# VaR - Value at Risk (Risk Management)



## quinn123 (31 December 2009)

Hey,

I was wondering if anyone here uses Value at risk (*VaR*) to help manage their trading portfolio?  I have a VaR calculation which incorporates liquidity, expected rate of return and volatility of a share (*LVaR* - Liquidity Value at Risk) so I can calculate the maximum expected drawdown and ensure it is in-line with my capital at risk per share (how much of my portfolios capital I'm willing to lose to a single share).  Is it possible to incorporate a *stop-loss limit*, *traded volume* (Activity), *share direction* (trend) & a shares *market cap* into a VaR calculation?

Is value at risk actually necessary if you’re using a stop loss?  Won’t the stop loss limit be your maximum drawdown anyway with a little slippage?
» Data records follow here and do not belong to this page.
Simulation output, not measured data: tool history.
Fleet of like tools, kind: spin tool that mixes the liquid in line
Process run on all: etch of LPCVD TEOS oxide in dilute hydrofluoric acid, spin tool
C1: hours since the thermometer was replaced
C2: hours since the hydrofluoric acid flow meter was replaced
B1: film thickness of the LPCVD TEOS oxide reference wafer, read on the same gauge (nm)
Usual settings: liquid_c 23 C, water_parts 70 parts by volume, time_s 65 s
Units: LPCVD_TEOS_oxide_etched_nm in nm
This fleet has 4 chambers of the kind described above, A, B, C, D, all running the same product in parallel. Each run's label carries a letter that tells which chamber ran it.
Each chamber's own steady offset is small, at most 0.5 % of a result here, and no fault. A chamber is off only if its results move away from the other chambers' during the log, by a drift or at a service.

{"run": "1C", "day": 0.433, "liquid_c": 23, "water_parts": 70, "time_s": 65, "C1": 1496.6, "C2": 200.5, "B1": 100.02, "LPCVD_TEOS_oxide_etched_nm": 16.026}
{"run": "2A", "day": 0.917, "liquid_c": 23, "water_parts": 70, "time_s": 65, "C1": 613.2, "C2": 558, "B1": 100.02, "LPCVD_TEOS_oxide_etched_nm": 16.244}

I suppose I’m really just looking for a risk management strategy which incorporates a shares liquidity (Depth), traded volume (Activity), volatility, direction (trend) & market cap.  I want to basically ensure the share is suited to my *risk profile*.  Maybe you could use some empirical rules such as don’t buy a share with low volume and in a down trend.  Although it would be nice to plug all these risk parameters into a VaR calculation and have it spit out a projected maximum loss to see if you should pull the trigger or not. 

Cheers.

Michael


----------



## mazzatelli (31 December 2009)

I use VaR to keep an eye on risk at 2 & 3 sigmas for options portfolio.

imo, it should be used in conjunction with other risk metrics and rules of thumb [e.g. Greeks] rather than trying to incorporate everything.


----------



## quinn123 (31 December 2009)

Thanks mate, I think I will just have to apply some rules of thumb as you suggested.  

Is it possible to calculate the average *liquidity* of a share?  I'm going to use the *bid-offer spread* as a measure of liquidity, but I only know how to get the current measurement which isn't very practical for future predictions.  Is there any *indicator* (in incredible charts) that will tell me the *average liquidity* of a share over a certain *historical time period*?

Thanks!


----------



## quinn123 (1 January 2010)

I found that I can get a shares liquidity through commsec... Sweet!


----------



## skyQuake (1 January 2010)

quinn123 said:


> Thanks mate, I think I will just have to apply some rules of thumb as you suggested.
> 
> Is it possible to calculate the average *liquidity* of a share?  I'm going to use the *bid-offer spread* as a measure of liquidity, but I only know how to get the current measurement which isn't very practical for future predictions.  Is there any *indicator* (in incredible charts) that will tell me the *average liquidity* of a share over a certain *historical time period*?
> 
> Thanks!




Just use average volume?
Bid/ask can be deceptive; EoD bid/asks are more often than not completely incorrect.


----------



## quinn123 (2 January 2010)

I'm treating the average daily traded volume and liquidity as two different things with my risk management.  

Liquidity - I'm using _bid-ask spread_.  So it is the hypothetical loss I would incur if I bought and sold the share straight away. So EOD bid-ask are usually incorrect? I suppose I will just have to accept that, thanks for the info.

Trading volume - I'm using the _5% rule_.  I won't trade more than 5% of the average daily traded volume of a share.

What are some other rules of thumb?


----------